And indeed that notion makes perfect sense. If you’ve walked the walk of a person on unemployment, or a person who’s endured on the job discrimination, you’ve learned a little about that experience.
U.S. Supreme Court Justice Ruth Bader Ginsburg thought as much  when she attributed former Chief Justice William Rehnquist’s shift on women’s issues to his dealings with a daughter struggling as a newly-divorced mother with a demanding job.
But now political scientists have proof.
In a report released last week, Maya Sen  from the University of Rochester and Adam Glynn  from Harvard concluded — after reviewing 2,500 votes by 224 federal appeals court judges — that having at least one daughter increased the likelihood that a judge would vote in a feminist direction on gender-related issues.
Here’s their conclusion as stated in the report abstract:
Using new data on the family lives of U.S. Courts of Appeals judges, we find that, conditional on the number of children a judge has, judges with daughters consistently vote in a more feminist fashion on gender issues than judges who have only sons. This result survives a number of robustness tests and appears to be driven primarily by Republican judges. More broadly, this result demonstrates that personal experiences influence how judges make decisions, and it is the first paper to show that empathy may indeed be a component in how judges decide cases.
Professor Sen called the result of the study “startling.”

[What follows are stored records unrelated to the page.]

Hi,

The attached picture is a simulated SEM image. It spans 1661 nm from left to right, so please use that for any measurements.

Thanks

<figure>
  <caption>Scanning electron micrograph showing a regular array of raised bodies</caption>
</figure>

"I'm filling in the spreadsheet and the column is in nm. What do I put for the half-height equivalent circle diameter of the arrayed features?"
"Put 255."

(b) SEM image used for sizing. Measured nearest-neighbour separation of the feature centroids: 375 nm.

“Here, we’ve found evidence that there is a third factor [in addition to law and ideology] that matters: personal experiences,” she told  the New York Times. “Things like having daughters can actually fundamentally change how people view the world, and this, in turn, affects how they decide cases.”
And that revelation may just extend across issues.
“Having daughters,” she said, “is just one kind of personal experience, but there could be other things — for example, serving in the military, adopting a child or seeing a law clerk come out as gay. All of these things could affect a justice’s worldview.”